Not only here. Not only on Sundays. When Communion happens we’re not the ones creating all these separate Eucharistic meals, but rather we participate in the one Eucharistic Meal already happening.

Sid the cat was blessed with the gift of gracious hosts. In Christ, we have a host who does not hold back the gift of his presence and grace for us. Christ is the host of the one Meal in which we partake each time we eat and drink together in his name—wherever and whenever we are. Christ is the host whose love is so great that he will wait for us until all have eaten their fill. No matter how long the line is to Christ’s table, and no matter if you are at the back of that line, there will always be enough bread for you.

And with Paul, we can then express confidence in God, that God, “who began a good work in you, will bring it to completion”[6] at the end of time when Christ, too, will eat with us.
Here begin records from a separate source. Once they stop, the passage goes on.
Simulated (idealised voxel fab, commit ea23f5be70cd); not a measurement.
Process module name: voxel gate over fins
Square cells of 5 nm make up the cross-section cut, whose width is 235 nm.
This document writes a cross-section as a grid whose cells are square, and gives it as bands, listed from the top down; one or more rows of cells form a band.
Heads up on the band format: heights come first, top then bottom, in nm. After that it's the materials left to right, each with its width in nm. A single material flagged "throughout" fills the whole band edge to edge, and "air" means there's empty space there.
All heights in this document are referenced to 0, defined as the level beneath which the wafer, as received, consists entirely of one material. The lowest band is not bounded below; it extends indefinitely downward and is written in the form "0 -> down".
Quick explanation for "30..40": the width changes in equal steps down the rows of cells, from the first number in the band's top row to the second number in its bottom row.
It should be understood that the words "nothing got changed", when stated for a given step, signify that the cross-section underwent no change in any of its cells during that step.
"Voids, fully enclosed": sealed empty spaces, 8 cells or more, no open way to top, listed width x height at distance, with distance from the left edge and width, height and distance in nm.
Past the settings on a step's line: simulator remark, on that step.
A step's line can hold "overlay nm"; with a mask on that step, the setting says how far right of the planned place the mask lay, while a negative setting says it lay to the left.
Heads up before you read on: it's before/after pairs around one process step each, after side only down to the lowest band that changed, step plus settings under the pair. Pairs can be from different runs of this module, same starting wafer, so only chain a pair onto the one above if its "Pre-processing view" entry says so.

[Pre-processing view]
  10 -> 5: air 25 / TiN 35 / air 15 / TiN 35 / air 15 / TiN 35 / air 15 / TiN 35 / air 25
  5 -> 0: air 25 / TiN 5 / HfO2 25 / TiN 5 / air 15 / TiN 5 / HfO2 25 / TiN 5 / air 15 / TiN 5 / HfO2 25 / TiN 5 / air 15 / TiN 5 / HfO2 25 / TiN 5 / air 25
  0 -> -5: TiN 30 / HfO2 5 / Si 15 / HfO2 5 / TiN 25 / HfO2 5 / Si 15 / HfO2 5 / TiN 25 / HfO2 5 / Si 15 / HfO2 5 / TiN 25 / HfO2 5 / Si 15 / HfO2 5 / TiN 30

“Why do we have congregations?”—this is the question we have been asking throughout this month’s sermon series. Today, we answer by saying that we have congregations in order to connect with each other in meaningful, tangible and loving ways. We do this gathered around the table with all the saints in Christ, of every time and every place. 


[1] Inga Moore, Six-Dinner Sid (New York: Simon & Schuster, Aladdin Paperbacks, 1991)

[2] Luke 22:15

[3] Luke 22:16,18

[4] Thank you, to the Rev. Dr. Allen Jorgenson, Professor of Systematic Theology at Martin Luther University College, for articulating this response to the question of timing.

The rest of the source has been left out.